Since we last talked, how have things looked internally in the Russian government?

The main thing is that, at least among the military, everybody now understands that it’s going to be a long, conventional war, not the small military operation they pretended it would be. And that is why some changes were made in terms of the structure of who is in charge of leading the troops on the battlefield. The military-intelligence agency was also put in charge of collecting intelligence information for the troops. [Previously, the domestic security service was doing so.]

When we talked last time, you mentioned thinking that there had been more purges on the intelligence side than on the military side. And in part that was because the military had developed so much power within Putin’s system. But the U.K.’s Defence Intelligence agency recently claimed Putin is now moving against figures in the military. Is your sense that something has changed with the military? Is Putin purging for past mistakes, or preparing for a long war?

Given that he is not changing the main people, it looks like he’s preparing for a long war. Defense Minister Sergei Shoigu is still there, and Chief of the General Staff [Valery Gerasimov] is still there, but there has been a big turnaround. And I think it was quite visible during the military parade of the ninth of May. Everybody knows that Gerasimov was not in attendance.

What about within the intelligence agencies? When we talked a couple of months ago, it seemed Putin was beginning some purges to punish people for the intelligence shortfalls in the initial parts of the invasion. What more do we know about that now?

The G.R.U. is Russia’s military-intelligence agency and Putin put the first deputy head of the G.R.U., Vladimir Alekseev, in charge of intelligence operations in Ukraine. So that was what happened in the beginning of May. It is a significant change because, before that, when we spoke in March, Ukraine was primarily a responsibility of the F.S.B., a domestic counterintelligence agency. The leader of the fifth service of the F.S.B. is Sergey Beseda, and he was under a lot of criticism and was arrested. A lot of things happened to him because Putin believed that Sergey could provide a political solution to the problem of Ukraine, that he could use the F.S.B. to instigate a regime change in Kyiv. But that failed, obviously. So now Putin is preparing for the long war, and for that he needs military spies, not political operators, and the F.S.B. people are mostly political operators—that is why he appointed Vladimir Alekseev to be in charge of intelligence gathering in Ukraine.

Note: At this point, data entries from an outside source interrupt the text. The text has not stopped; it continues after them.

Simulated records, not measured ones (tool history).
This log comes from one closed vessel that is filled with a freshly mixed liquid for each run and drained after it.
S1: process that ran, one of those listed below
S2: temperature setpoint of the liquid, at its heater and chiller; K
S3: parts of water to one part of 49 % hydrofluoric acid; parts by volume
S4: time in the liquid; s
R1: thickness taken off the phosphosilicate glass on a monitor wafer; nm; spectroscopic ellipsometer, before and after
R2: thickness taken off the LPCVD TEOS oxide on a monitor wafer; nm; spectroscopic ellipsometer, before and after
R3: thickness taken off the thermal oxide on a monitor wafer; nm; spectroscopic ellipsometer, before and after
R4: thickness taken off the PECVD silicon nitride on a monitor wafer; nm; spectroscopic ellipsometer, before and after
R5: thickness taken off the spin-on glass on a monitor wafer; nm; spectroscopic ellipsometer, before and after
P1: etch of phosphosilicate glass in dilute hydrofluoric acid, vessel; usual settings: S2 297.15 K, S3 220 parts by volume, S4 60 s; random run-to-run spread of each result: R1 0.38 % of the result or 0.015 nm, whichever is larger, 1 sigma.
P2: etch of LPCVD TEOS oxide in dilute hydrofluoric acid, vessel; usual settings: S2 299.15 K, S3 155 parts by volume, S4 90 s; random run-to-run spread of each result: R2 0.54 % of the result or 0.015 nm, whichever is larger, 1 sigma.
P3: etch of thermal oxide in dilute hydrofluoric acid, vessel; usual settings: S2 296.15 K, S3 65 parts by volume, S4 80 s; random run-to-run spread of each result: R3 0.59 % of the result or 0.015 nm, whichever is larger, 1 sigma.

Does this suggest that Putin has simply blamed the intelligence agencies for the war’s problems? Or is it that he has no option now, other than to turn even more to the military?

That’s the problem. He’s actually out of options. He’s quite limited. He got himself in a big war, and right now the military is finally quite convinced that they are fighting a really big war, not just some limited conflict. So what’s he going to do? He needs to vow to keep going in Ukraine. And he understands that he’s fighting a conventional army, not some group of Nazis. And the military thinking is that in this big war, the Russian Army is on the losing end, because the Ukrainian Army is a completely mobilized army that actually claims it can call on hundreds of thousands more in reserves. The Russian Army is still largely a peacetime army.

At the same time, the Ukrainian Army is given the best weaponry that the West can provide. And this weaponry is tested against the Russians and the Russians are not in position to inflict any damage on NATO. They’re suffering heavy losses from the weaponry supplied by NATO countries.

For many years, the Russian military believed that they had a chance to win a conflict with the West, not because they have better technology—they knew that the West always would have better technology—but because the West, and specifically the United States, would never sustain heavy casualties like the Russian Army can sustain, because, to the leadership, the cost of life is different. But in this war, in Ukraine, all the casualties are not by NATO or by the American Army but by the Ukrainian Army. So even this cannot be played by the Russian Army. And that is why they think that they picked up a fight with NATO in the wrong place.

So if they’d been fighting a NATO country then presumably NATO itself would be experiencing losses. And now NATO is more willing to go along with the long war, because it’s the Ukrainians who are taking the losses?

Yes, absolutely. But the weaponry supplied by NATO

By NATO countries, really.

Yes, exactly. So the Russians are taking these losses and they are taking a hit from the Ukrainian Army with the best weaponry in the world, supplied by the West. But we are not in position to inflict any damage back on NATO.

You’ve said several times that this means it’s going to be a big, long war. What is the goal of that war? What does the Russian Army think it is trying to do?

The Army feels that it’s going to be a really long war. They believe that this pretense of running special operations should be abandoned and some people in the Army establishment are saying this openly. For instance, Vladimir Kvachkov—he’s a former colonel of Special Forces. He is respected in the Army because of his war record in Afghanistan. And he became prominent in 2005. He was actually charged with trying to kill Anatoly Chubais, a big name in the Russian reformist government back in the nineteen-nineties. Lots of Russians blame Chubais for the way reforms went in the nineties. So, allegedly, Kvachkov tried to kill him. He got caught and sent to prison, and then got acquitted and released. On May 19th, a statement signed by Kvachkov, which lots of people inside of the Army support, said that, Look, we need to admit that we lost the first stage of this war. The Special Forces part of the war didn’t work and the Russian armies were told to retreat from the Kyiv region and Kharkiv, so now we need to accept it’s a big war and we need to adjust our strategy. And I talked to some people inside of the military, and they are supportive of this point of view.

But do we know what the goals of this war are?

No, that’s the most interesting thing. The thinking is that, look, we are sustaining heavy casualties and suffering a lot, so the goal of occupying the Donbas cannot be the objective of such a war. We need something a bit more ambitious, and some pro-military channels on Telegram have just conducted polls and asked their subscribers, “What do you think? When will the objective for this war be achieved?” And only six per cent of people said that it would be achieved with the “liberation” of the Donbas, while thirty-three per cent said it would be when the whole of Ukraine capitulates unconditionally. People in the military and people close to the military want something much more ambitious than what Putin is saying.